NVAIL Partners Showcase Trailblazing Deep Learning Research at ICLR

by Anushree Saxena

The International Conference on Learning Representations isn’t a name that rolls off the tongue. But for researchers looking to stay on the cutting edge of deep learning, it’s the place to be.

Better known as ICLR, this year’s conference will bring together experts from the world’s top AI research labs to Vancouver from April 30-May 3. Three of our NVIDIA AI Labs (NVAIL) partners — the Swiss AI Lab (IDSIA), New York University and the University of Tokyo — are among those sharing their work.

IDSIA researchers aim to give robots the same kind of understanding of the physical world that comes naturally to people. A University of Tokyo team will discuss its innovative method for improved sound recognition. And researchers from NYU and the University of the Basque Country will explain how they’re improving machines’ ability to translate languages.

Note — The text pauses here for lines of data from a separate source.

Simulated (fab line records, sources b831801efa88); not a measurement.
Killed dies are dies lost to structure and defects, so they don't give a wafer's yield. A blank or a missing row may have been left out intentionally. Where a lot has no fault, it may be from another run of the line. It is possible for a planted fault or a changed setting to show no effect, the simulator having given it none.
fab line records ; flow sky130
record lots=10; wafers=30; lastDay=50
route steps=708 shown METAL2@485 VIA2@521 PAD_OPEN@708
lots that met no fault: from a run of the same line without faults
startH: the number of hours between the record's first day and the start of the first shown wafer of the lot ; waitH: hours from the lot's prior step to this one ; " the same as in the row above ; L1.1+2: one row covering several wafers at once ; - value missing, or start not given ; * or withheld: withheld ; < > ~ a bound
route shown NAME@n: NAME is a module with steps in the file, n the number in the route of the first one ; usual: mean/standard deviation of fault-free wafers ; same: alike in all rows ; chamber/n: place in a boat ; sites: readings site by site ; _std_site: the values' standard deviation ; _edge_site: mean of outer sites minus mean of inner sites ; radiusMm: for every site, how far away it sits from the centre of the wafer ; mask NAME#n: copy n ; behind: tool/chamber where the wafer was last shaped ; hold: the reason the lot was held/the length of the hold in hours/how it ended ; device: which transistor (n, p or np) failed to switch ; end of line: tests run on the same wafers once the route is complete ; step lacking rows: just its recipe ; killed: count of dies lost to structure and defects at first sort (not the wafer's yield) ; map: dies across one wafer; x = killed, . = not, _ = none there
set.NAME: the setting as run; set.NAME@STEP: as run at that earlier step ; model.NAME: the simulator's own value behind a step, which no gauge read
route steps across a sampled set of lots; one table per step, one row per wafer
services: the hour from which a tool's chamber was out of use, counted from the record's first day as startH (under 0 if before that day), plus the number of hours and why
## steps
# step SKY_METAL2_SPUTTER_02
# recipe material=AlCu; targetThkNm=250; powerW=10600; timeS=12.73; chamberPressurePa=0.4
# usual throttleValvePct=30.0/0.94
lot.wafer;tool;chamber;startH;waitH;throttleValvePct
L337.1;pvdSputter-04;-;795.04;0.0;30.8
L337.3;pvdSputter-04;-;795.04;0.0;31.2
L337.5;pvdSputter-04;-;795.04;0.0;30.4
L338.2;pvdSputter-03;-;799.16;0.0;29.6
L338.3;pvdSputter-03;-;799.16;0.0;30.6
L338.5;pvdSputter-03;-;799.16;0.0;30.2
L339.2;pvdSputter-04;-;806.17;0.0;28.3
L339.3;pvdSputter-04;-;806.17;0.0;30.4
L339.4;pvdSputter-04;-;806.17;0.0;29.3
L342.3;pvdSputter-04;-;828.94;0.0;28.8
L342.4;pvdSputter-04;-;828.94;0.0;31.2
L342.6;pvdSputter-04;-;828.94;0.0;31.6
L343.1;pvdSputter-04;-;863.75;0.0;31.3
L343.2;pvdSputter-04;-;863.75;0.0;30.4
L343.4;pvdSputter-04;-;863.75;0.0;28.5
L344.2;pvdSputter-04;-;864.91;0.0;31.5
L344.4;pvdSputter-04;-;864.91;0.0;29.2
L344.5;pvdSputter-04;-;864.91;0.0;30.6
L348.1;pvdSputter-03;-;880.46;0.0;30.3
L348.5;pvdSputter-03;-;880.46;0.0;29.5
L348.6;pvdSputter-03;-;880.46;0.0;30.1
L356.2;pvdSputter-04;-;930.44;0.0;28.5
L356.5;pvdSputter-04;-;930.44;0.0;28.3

Our NVAIL program helps us keep these and other AI pioneers ahead of the curve with support for students, assistance from our researchers and engineers, and access to the industry’s most advanced GPU computing power.

What Goes Up Must Come Down

Humans innately understand the physical world. We can navigate rooms we’ve never visited. If a shoe drops, we know it’ll hit the floor. And we’re well aware we can’t walk through walls. Even infants possess some basic physical understanding.

Machines don’t have it so easy. Today, training a deep learning model to understand things like “what goes up, must come down” requires lots of data and human effort to label it, said Sjoerd van Steenkiste, a Ph.D. student at IDSIA.

He and a team of researchers from IDSIA and the University of California, Berkeley, are working to streamline that process by eliminating the need for massive data and human interaction.

In a paper for ICLR, the researchers describe how they trained a neural network without human input, a process known as unsupervised learning. Using our DGX-1 AI supercomputer, they trained a deep learning model to distinguish individual objects in a scene and predict the consequences of actions.

Eventually, this research could make it easier to train robots and other machines to interact with their environments, van Steenkiste said.

Sound Mix

Some things are just better mixed together. Peanut butter paired with chocolate is heavenly. Metals are stronger and harder when they’re combined. And planting two crops together can yield bigger harvests.

Yuji Tokozume is applying the same idea to deep learning. The doctoral student and two other University of Tokyo researchers are set on improving sound recognition by using what they call between-class sounds — two sounds mixed together — to train a deep learning model. The model, trained on our Tesla P100 GPU accelerators, identifies the two sounds and determines the ratio of the one sound to another.

In their ICLR paper, the researchers report that between-class learning not only delivered higher accuracy than existing techniques but also surpassed human performance on environmental recordings in a standard dataset known as ESC-50. The team has applied the same approach to improve AI image recognition performance.

Learn more by viewing a talk on between-class learning for sound recognition at our recent GPU Technology Conference in Silicon Valley.

Lost in Translation

For all AI has achieved in automatic language translation, it doesn’t do much for less common tongues like Basque, Oromo and Quechua. That’s because training a deep learning model typically requires large datasets — in this case, vast amounts of text that’s been manually translated into other languages.

Ample data for widely spoken languages like Chinese, English and Spanish makes it possible to directly translate Chinese to English or Spanish to Chinese. Researchers at NYU and the University of the Basque Country aim to bring that capability to languages with smaller numbers of speakers.

Currently languages like Basque — spoken by an estimated 700,000 people, mostly in a region that straddles Spain and France — must first be translated into English (or another major language) before they can be converted to anything else, according to Mikel Artetxe, a doctoral student at the University of the Basque Country.

The same holds true for languages such as Oromo, which is spoken by more than 30 million people in the Horn of Africa, or Quechua, which is spoken by as many as 11 million people in South America.

The research team used our TITAN Xp GPUs to train a neural network to perform these translations without any manually translated training data, relying on independent text of both languages instead. In their ICLR paper, researchers said that accuracy improved when they added a small amount of parallel data, although it was still far below that of a human translation.

“Our goal is to be able to translate more languages with better results,” said Artexe.